MFLOPS (Million Floating Point Operations Per Second) is a measurement
generally used in reference to supercomputers rather than personal
computers or workstations. Measuring MFLOPS is an inaccurate art, at best.
The reference manuals we consulted all stated that an MFLOPS rating can be
misleading. The issue that causes MFLOPS ratings to be suspect is that not
all instructions take the same time. On the 68881, a single instruction
can take from 29 to over 600 machine cycles.
From Motorola's 68020/68030 Performance Report:
"Benchmarking microprocessors is much like water-witching.
Everyone wants to use the results but are skeptical of the
900-methods. From the user's point of view, the best benchmark to
use in making a decision on a given microprocessor is to run the
code which will be run in the final application. This, however,
is usually difficult at best, and expensive and time consuming at
least. Since running the actual code is usually not feasible,
most users and all microprocessor manufacturers turn to either
synthetic benchmarks - ones that simulate real-world conditions -
or small standard benchmark programs which are designed to
indicate real-world performance. Not everyone can agree on what
simulates real conditions; thus, there are numerous benchmark
programs available, each written to test some aspect of
performance that the writer is interested in testing."
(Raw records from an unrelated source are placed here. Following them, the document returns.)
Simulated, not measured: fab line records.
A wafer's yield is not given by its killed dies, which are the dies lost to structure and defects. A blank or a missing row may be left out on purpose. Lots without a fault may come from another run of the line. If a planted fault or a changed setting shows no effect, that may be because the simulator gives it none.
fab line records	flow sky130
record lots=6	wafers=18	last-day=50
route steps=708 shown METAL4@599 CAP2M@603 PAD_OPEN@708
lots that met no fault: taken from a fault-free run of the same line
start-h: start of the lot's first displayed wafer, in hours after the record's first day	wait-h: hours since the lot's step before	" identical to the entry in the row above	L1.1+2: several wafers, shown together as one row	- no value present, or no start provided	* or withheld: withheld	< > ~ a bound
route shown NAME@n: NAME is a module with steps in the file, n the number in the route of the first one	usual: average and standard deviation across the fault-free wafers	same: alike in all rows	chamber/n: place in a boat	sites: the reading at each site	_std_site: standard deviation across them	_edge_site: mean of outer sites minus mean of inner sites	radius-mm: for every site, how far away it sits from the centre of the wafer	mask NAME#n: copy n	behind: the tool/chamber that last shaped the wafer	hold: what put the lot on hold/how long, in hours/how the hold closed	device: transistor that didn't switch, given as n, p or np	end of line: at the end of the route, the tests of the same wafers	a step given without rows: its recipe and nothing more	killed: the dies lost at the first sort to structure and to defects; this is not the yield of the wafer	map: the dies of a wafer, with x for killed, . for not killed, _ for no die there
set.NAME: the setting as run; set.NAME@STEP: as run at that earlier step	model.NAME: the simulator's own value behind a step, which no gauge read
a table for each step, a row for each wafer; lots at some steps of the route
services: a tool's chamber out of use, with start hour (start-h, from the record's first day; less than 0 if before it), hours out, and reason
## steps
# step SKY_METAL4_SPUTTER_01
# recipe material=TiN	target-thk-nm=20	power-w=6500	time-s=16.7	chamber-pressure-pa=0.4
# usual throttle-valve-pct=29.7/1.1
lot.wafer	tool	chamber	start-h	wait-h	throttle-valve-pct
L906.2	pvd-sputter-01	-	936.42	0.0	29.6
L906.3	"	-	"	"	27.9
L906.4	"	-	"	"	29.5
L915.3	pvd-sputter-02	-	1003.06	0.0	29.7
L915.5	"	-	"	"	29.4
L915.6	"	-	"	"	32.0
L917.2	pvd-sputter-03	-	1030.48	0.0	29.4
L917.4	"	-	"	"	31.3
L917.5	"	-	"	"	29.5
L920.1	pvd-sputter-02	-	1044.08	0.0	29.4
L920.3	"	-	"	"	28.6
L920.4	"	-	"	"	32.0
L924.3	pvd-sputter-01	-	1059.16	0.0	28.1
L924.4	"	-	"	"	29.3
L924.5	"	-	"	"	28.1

For many of the same reasons that Apple does not publish MIPS ratings and
those stated above, Apple does not publish MFLOPS ratings. However, you
can calculate this value on your own.
Using chapter 6 of the Motorola MC68881 Floating-Point Coprocessor User's
Manual, figure the average time for a floating-point operation. Here's
that problem mentioned above. Do you add the times for all instructions
and divide by the number of instructions? Do you pick a few "popular"
instructions and average their times? Do you pick the instruction that
requires the least amount of time (very sneaky)?
We suggest the first method. For the sake of this discussion, let's say that
value is xx cycles/instruction.
Assume that the floating-point unit and the microprocessor are clocked one
for one. On the Macintosh IIx, this value would be 15.6672 m-cycles/sec.
Invert the first number and multiply by the second giving you
m-instructions/sec (MFLOPS).
1 instructions 15.6672 million cycles 15.6672 million instructions
-- ------------ * ---------------------- = -------- --------------------
xx cycle sec xx sec
It is generally assumed that the 68882 is 1.5x faster than the 68881.